Real Racing 2 Review for iPhone and iPod Touch
Firemint created something special when the original Real Racing title hit the App Store. The game was truly breathtaking in the sense of graphics and realism for an iOS racer. So it comes to no surprise the sequel, Real Racing 2, packs an even bigger punch and shouldn’t disappoint racing and car enthusiasts.
Instead of just generic car models there are 30 officially licensed cars this time around. On top of this, there are car damages present when you bump into too many other cars or walls. The biggest addition, however, is being able to race against 12 opponents on the track at once including in online multiplayer matches.
The matches are set up by you going into a lobby first and everyone getting an equal vote on the event or racetrack to race in and on the number of laps. This is a great system as some people who like long races with many laps won’t necessarily force those gamers that want quick sessions to have to sit through so many laps.
The race tracks themselves are nothing short of spectacular. Firemint really created a title to marvel at. From the way the tire marks stay on tracks, to the sun glare, to the waterfalls or turning windmills in the background, there is just so much aesthetic beauty to behold. Presentation in general is top notch in Real Racing 2 with short car introductions before a race, great sound effects and background music, and a whole bunch of options in terms of control and gameplay. There is an option for car vibrations you will feel and various achievements to unlock via GameCenter as well.
You can choose to have steering, anti-skid and breaking assists from the menu to be turned off, thus giving the game that simulation feel at the expense of higher difficulty. There are also three difficulty settings to choose from. On anything above easy and with even some assists cranked down or off, the game is quite challenging.

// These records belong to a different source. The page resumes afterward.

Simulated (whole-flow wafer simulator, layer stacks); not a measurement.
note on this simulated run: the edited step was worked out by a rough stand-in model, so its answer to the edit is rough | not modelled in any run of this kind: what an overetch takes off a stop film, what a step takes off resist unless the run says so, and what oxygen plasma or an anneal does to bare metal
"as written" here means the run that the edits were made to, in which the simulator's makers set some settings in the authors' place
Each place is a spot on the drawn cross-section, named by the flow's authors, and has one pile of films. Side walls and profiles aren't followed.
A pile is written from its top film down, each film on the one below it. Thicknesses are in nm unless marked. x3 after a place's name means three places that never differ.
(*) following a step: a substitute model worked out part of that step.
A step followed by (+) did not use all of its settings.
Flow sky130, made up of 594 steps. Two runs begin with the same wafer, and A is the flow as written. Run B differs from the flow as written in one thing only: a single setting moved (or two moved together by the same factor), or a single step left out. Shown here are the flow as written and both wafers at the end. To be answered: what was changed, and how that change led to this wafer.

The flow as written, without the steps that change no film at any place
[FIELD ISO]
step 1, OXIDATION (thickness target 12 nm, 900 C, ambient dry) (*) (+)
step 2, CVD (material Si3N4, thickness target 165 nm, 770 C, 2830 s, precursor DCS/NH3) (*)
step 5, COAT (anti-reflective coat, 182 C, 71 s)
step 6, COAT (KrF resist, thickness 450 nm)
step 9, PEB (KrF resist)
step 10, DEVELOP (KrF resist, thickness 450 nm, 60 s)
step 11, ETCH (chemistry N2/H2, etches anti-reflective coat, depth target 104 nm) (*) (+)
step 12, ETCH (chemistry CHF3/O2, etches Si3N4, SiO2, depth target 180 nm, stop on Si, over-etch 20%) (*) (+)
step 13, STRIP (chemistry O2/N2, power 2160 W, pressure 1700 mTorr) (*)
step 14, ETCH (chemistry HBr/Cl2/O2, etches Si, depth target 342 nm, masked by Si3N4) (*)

There are five control methods to choose from that are alphabetical in order from A to E and I found B as the best option with the accelerometer for turning via tilt and two pedals. This way, you are able to accelerate and break by pressing on each side of the screen to hit a virtual pedal. There are also steering wheel touch inputs that don’t rely on tilt for those gamers that like virtual controls. Despite this, the default accelerometer sensitivity is just perfect and you never feel like your turning your iPhone too much or upside down in any direction even on hard turns.
The various camera options are great as well ranging from two different cockpit views to an over the shoulder third-person view and a couple in-between. There a also many events to go through ranging from 16-car championship races to head-to-head challenges in the career mode. You will be playing the same ones over to get a better position as well as earn currency. The cash you earn through the races will be used for purchasing new vehicles and upgraded parts. I really like how the game gives you the ability to tune your car by adding upgrades and even paint it various colors of your choosing. This is done in the pitlane menu. The official-licensed cars for purchase range from all kinds of brands like Volswagens, BMWs and even Jaguars. There is a nice variety in prices and quality as well.
Although the title is hailed as an extremely realistic racing-sim, this can be approached but only by turning off the control assists from the defaults. Still, the crashes themselves never take you out of the race or seem spectacular. Even if you bump into another car while going around 100 mph it will feel as if you only bumped him and not really force your steering off much. This is no ‘Flatout’ when it comes to car damage or crashes (although admittedly Flatout is not a sim but more of an arcade racer). Another shortcoming I found is the sense of speed is often lacking even when you are going the maximum speed of a vehicle as the tracks often have long straight sections where it still feels too long to get to the next turn. You don’t see yourself in any micro-tunnel vision or the track around you changing quickly and passing by like expected at very high-speeds. Still, the feeling of speed is there on turns and trying to clear good ones while going over 80 mph won’t be easy. With assist off you also will be sliding and even off the main track if the turns are sharp enough.
Don’t rely on the break too much especially at sharp turns. Ease off the acceleration and anticipate sharp turns first. It is faster clearing turns by going slower than breaking suddenly and trying to accelerate back to high speed. Also use your dash or funds wisely by saving for good models and makes rather than just upgrading an entry-level vehicle.
Despite some criticism that can be addressed in the next title, this is truly one of the best racing sims out there on any portable system. There is a lot of depth, challenge, and lasting appeal with the great multiplayer support. I highly recommend the title for any racing enthusiasts or gamers who want a deep racing experience. Real Racing 2 is available at the App Store for $9.99.
Note: A promotional code was provided by the creator for use in this article.